As I’ve worked on rebuilding my new card / number system I’ve actively tried to prioritize objects over people. For me, they’re easier to recall and animate and differentiate between. This is definitely a personal preference, but the following point applies however you structure your system and can also be applied when looking at multiple options for your “people” images.
What makes a good object (or person), in terms of efficiency and effectiveness within a system?
After building multiple 2 and 3-digit systems using various strategies, I feel like I have some insight into this question.
When I decided to change up my system, I re-evaluated all of my words and looked for opportunities to shorten them to single syllable ones wherever possible. This stems from the idea that when going fast, less syllables means less sub-vocalization used, which means you can go faster. This idea has been championed recently by @LociInTheSky with his new Trochee System.
The idea that less is more when it comes to sub-vocalization is true, up to a point.
Compare these two objects… both options for 170 and the equivalent card pair(s):


So we have TaXi and TuX.
Both are pretty distinct and unique images if taken in a vacuum. For the words themselves, “TuX” has the edge when it comes to syllables, but “TaXi” has the edge when it comes to vibrance, action, and utility and I think this is the more important attribute.

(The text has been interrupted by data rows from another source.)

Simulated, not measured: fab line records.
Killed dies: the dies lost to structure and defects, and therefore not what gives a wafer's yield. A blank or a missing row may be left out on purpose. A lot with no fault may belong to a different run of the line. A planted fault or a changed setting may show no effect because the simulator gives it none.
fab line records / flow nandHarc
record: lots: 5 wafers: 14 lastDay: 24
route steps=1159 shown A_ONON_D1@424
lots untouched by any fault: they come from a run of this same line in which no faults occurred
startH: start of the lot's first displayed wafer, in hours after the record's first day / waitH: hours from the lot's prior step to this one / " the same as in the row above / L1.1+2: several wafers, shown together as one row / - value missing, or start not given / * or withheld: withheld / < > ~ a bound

I can think of many ways to incorporate a TaXi into a mnemonic scene. It can crash into a loci, run over another representational element, pick up or drop off something, another element can be driving it or popping out of the trunk, it can burn rubber, it can swerve and jump…
A TuX… can be worn by something. Or maybe it could be brought to life as if a ghost was wearing it. That’s about all I can think of when it comes to making a TuX memorable or active.
So here we have a case where the TaXi is (for me) clearly the better choice, even though TuX is the “quicker” word. But get this… I can train myself to associate the image of the crazy TaXi with a shortened word… “TaX.” I’m not going to confuse it with an income tax bill or a tax collector… I’ll know for certain that speaking, reading, or sub-vocalizing “TaX” in the context of memorization will bring me the image of TaXi. So now, I have a great animatable image that I can also easily shorten to a one-syllable sub-vocalization if I need to. To be honest though, the amount of time it takes to sub-vocalize “TaXi” is nearly identical to the amount it takes for “TuX.” The “i” sound at the end of TaXi is almost just included in the breath after the hard X sound.
Even longer words or phrases like “TaXidermied animal” could be shortened to “TaX.”
So I’d encourage you, if you’re trying to optimize a system, to go for the best images that you can fit into a word or phrase and then look for ways to trim the sub-vocalization down to one or two syllables. You’ll have the best of both worlds: vibrant imagery and fast pronunciations.